Thursday, December 21, 2006

Wakefield: Fiedler had no vision he could articulate

Rebecca Wakefield has written a column for the Sun Post about outgoing TMH executive editor Tom Fiedler. Some excerpts:

Widely considered a nice guy (I’ve always thought he sounded a bit like the host of a children’s show), Fiedler was, in his 33 years at the Herald, good at a number of things. He was a great reporter, a good political editor, a decent editorial page editor and, ultimately, so-so as executive editor.

There was a feeling in 2001 and now five years later, that Fiedler was a caretaker, the guy the bigwigs at corporate could rely on to keep the estate in good condition while they managed its lucrative decline.

“I try to resist thinking that the golden age of journalism is behind us,” Fiedler told me this week. “I think it’s simply that things changed. Clearly what drove the change was the readership, when our circulation began to dip and readers began to indicate they were no longer interested in the kind of journalism we all treasure.”

Fiedler points to the death of the beloved Tropic magazine, a weekly Herald supplement that allowed for in-depth exploration of the issues and general weirdness of South Florida. “It didn’t die for no reason,” he says. “It died because it lacked support, a lack of advertising and mass readership. The same was true in general of the coverage we valued in the 1980s.”

Similarly, the Herald closed most of its bureaus all over the state because Miami advertisers didn’t much care about readers elsewhere. “As the economic imperatives came to fruition, we had to start shrinking our reach, pull in our net,” he says. “I wish it were different, but wishing doesn’t make it different.”

“I’ve tried to remind people at the heart of all this, quality journalism matters and that’s what we’re all about. I don’t know if I’ve succeeded on that. But I do think the Miami Herald newsroom is still pound for pound the best newsroom in the country. It makes Miami a better place than it would be.

Whomever or whatever we hate, we can find it in the paper, either in what is written, or what is not.

That is one reason why the daily newspaper is absolutely vital to Miami. As imperfect as it is, as rudderless, bogged-down and lacking in stones as its management has often seemed, we need the Miami Herald.

The problem with Fiedler, in my opinion, is that his essentially good qualities as a person and a reporter didn’t translate well to management. He’s a stand-up, almost painfully earnest guy; a team player, a believer in the institution even when the walls are crumbling. But he didn’t have a vision you could articulate in any specific, actionable way.

Fiedler became a symbol of, and an apologist for, the disconnects between the Herald and the communities it serves, the business and editorial missions.
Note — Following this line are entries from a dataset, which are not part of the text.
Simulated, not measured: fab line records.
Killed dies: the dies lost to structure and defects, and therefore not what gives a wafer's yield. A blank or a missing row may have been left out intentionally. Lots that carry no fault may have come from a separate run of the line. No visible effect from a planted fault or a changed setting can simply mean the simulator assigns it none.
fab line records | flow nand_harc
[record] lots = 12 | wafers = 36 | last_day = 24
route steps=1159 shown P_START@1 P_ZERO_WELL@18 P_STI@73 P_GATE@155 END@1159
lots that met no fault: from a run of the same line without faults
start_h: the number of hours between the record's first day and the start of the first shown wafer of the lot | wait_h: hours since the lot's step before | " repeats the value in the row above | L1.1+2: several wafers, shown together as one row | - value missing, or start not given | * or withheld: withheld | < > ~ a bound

“Anders [The incoming Herald Executive Editor] has credibility and respect in the Herald newsroom,” Fiedler says. “And he has credibility with McClatchy. So he’s in a better position than I would have been.”
I don't know Fiedler personally but what Wakefield says makes sense. I mean several observers including former Herald columnist Jim Defede have characterized Fiedler as a "company man" and Fiedler's own remark about incoming editor Anders Gyllenhaal having more credibility with McClatchy tells us his company was Knight Ridder.

The thing that strikes me most about the piece is that Fiedler seems to blame everyone else for the Herald's decline but the Herald itself. The readers don't appreciate the "type of journalism we all treasure" and the "advertisers didn't care". As I've mentioned about Fiedler before, I think there's a lack of introspection in him that would be necessary to lead a newspaper through this period of time where the future role of traditional fishwraps is highly uncertain. You can't just keep trying to do the same old things and lament the fact that people don't want or need the same old things. I know that there has to be tension between what sells and what's journalistically proper, but like the proverbial tree falling in the solitary woods there is a question of whether a newspaper without readers makes a sound.

Regardless of who made the decision, Fiedler's moving on is probably best for the paper's new owners, the paper itself, the readers and the community.

4 comments:

Anonymous said...

Unfortunately, Fiedler apparently had a vision (such as it was) of the Cuban exile community which he did articulate, with the very regrettable results known to all by now. In the end, perhaps even he regretted it, albeit for the wrong reason.

Anonymous said...

The Miami Hurled is a lame newspaper, period. The City of Miami is a journalist's wet dream, a place where dozens of compelling stories a year could compete with the best of any metropolitan center in the country. But that doesn't happen, because the Hurled has always lacked the stomach, the will, and the vision.

Carl Hiaason gets it, and he stands alone. We're all the poorer for it.

Anonymous said...

Henry, Thanks this post. Just FYI, I posted the entire interview, sans my opinions, on my other website, here: http://www.category305.com/media-watch/herald-fiedler-interview.php

button said...

Henry: he's NOT moving on. He managed to secure for himself a seat on the Board of Directors of McClatchy when the KR deal was made.